- Duc Bui
Software Engineer, Monetization Team
- Tuan Anh
Former Software Engineer, Monetization Team
Introduction
Problem formation
Count-distinct problem [1], also known as the cardinality estimation problem, is a common problem in computer science that finds the number of distinct elements in a data stream. Some examples of this problem might refer to observing the IP addresses within a given time window of Internet traffic, anomaly detection on the network, etc.

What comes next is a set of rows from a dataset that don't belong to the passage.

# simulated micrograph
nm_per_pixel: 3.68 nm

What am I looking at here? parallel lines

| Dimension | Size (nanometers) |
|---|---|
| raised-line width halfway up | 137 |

In the Cốc Cốc advertising system, we would like to report the number of unique users who have seen a specific advertisement over a specified date period to measure the efficiency of ads campaigns. From the advertisers' side, they might prefer their campaigns to spread to more browser users, so there is a higher possibility that users click on or take action on their ads. From Cốc Cốc’s side, we also need to monitor this number to make sure that we do not show too many repeated adverts to one browser so make annoy users.
Definition
Input: A stream of elements x1, x2, …, xN. Each element includes the id as well as the received_date of that element. The id of these elements might be repeated through the streams.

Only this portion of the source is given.